For some X Factor winners it is a swift return to pub gigs. For others like Joe McElderry it leads to gold records and gigs at decent-sized venues.
After winning the X Factor in 2009, the personable young Geordie has kept up his profile. He won Popstar to Operastar, revealing he could sing opera, and then beat a host of other sleb contestants as a last minute replacement on winter sports show The Jump.
Back from the piste, McElderry has just completed a UK tour and is back out on the road this month with a show at the historic Leeds City Varieties.
“It’s a little different this time with new material – some of the pop stuff and the classical stuff – and it’s a mix of the four albums I’ve released,” says McElderry.

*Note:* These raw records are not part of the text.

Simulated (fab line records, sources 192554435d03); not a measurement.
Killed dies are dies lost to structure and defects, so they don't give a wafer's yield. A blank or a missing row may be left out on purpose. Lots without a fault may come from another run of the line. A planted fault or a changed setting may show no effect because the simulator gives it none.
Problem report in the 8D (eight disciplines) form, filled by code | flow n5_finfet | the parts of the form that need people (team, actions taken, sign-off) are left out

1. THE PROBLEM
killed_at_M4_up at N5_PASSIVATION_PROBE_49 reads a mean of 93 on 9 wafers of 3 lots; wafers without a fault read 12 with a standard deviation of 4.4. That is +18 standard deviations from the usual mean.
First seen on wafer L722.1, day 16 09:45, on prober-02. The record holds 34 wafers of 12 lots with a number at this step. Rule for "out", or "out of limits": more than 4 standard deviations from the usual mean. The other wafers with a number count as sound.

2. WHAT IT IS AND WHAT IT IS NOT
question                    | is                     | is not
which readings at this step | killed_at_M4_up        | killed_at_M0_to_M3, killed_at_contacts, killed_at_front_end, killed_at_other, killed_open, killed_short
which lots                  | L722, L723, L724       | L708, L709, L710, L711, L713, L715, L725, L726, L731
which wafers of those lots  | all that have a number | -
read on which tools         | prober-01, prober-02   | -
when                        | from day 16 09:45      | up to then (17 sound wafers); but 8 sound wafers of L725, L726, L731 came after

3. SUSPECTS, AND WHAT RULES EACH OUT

“The classical crossover stuff is such a huge part of my career now so there are a few big classical numbers like Nessun Dorma. It’s exciting because you can change a pop song into a classical number which is really cool.”
It’s fair to say it was as much of a surprise to McElderry as the rest of us when this slight pop singer opened his mouth on Popstar to Operastar and out came this huge voice.
“It was a 100 per cent shock because I thought it was just going to be a joke for me and I would be the comedy element of the show as I wouldn’t be able to do it that well. I never thought in a million years that I would turn up to a show and people would be chanting ‘sing Nessun Dorma’.”
But McElderry is still best known for battling his way through The X Factor, beating Olly Murs and Stacey Soloman to win his first reality show crown.
“When I think about it now having worked in the industry, and being recognised as a singer, I kind of realise the magnitude of the experience you are putting yourself in for,” muses McElderry. “I was just excited and wanted to do well, but really you are putting yourself in front of 10 million people’s opinion which is a big thing.
“In the live shows they have the foundation of your career in their hands, whether it is Simon Cowell or the public, so I was fortunate that the viewers did get behind me.
“It was an incredible experience for me, but it can go the other way as well as I got some critical comments from the judges. But nothing that knocked my confidence. Some of the things the judges can say are big things, and if you are told in front of so many people you are not very good it is a hard pill to swallow.”
Aside from being a decent singer who had worked his way through youth theatre, the fledgling star fell on his feet when he was mentored by fellow Geordie Cheryl Cole, who shot to stardom when she won pop reality show Popstars: The Rivals.
“We related to each other because we are from the same place, and looking back now she had done what I was then going to go on to do. She knew how to deal with winning a reality show and how going from family life in the North East to being well known is a big change.
“She helped me with that and although we don’t see much of each other because of work schedules, whenever we do then we have a good catch up.”
McElderry is one of a small group of people who have won X Factor, which remains a ratings winner for ITV. So what it is like when your name is announced live on prime-time TV as the winner?
“It was an incredible moment and I wish I could remember more about that as I felt I was little bit drunk – I wasn’t – and like when you can’t remember what happened the night before,” recalls McElderry. “The adrenaline just took over my body and some people tell me what happened that night and I say I just can’t remember that part of it.
“The thing about the show is that it is a platform and it even gives people who are second, third, fourth, and even further down, to get an opportunity to have careers. One Direction – they came third or fourth, I think, and look at them now.
“I know the show gets a lot of stick, but I only have positive things to say about it because it is a stepping stone, and without that I wouldn’t done anything else. Although I work hard, without that platform at the start it would have been ten times harder to get into the industry.”
McElderry is a nice lad and deserved the chance to get the traditional X factor Christmas number one covering Miley Cyrus’s hit The Climb. But it wasn’t plain sailing: music fans launched an online campaign to get Rage Against The Machine’s Killing In The Name to number one instead.
The campaigners saw the song’s chorus “fuck you, I won’t do what you tell me” as a direct response to Cowell’s manufactured, plastic pop acts. Rage Against The Machine won the race to Christmas number one with McElderry taking the top spot the following week.
“At the time I didn’t really understand but looking back now they did me a favour as five years down the line we are still talking about that famous chart battle which is now part of music folklore,” laughs McElderry “They made The Climb become my song and when it went to number one it was much more memorable.
“I probably owe them a favour but at the time it was a bit annoying.”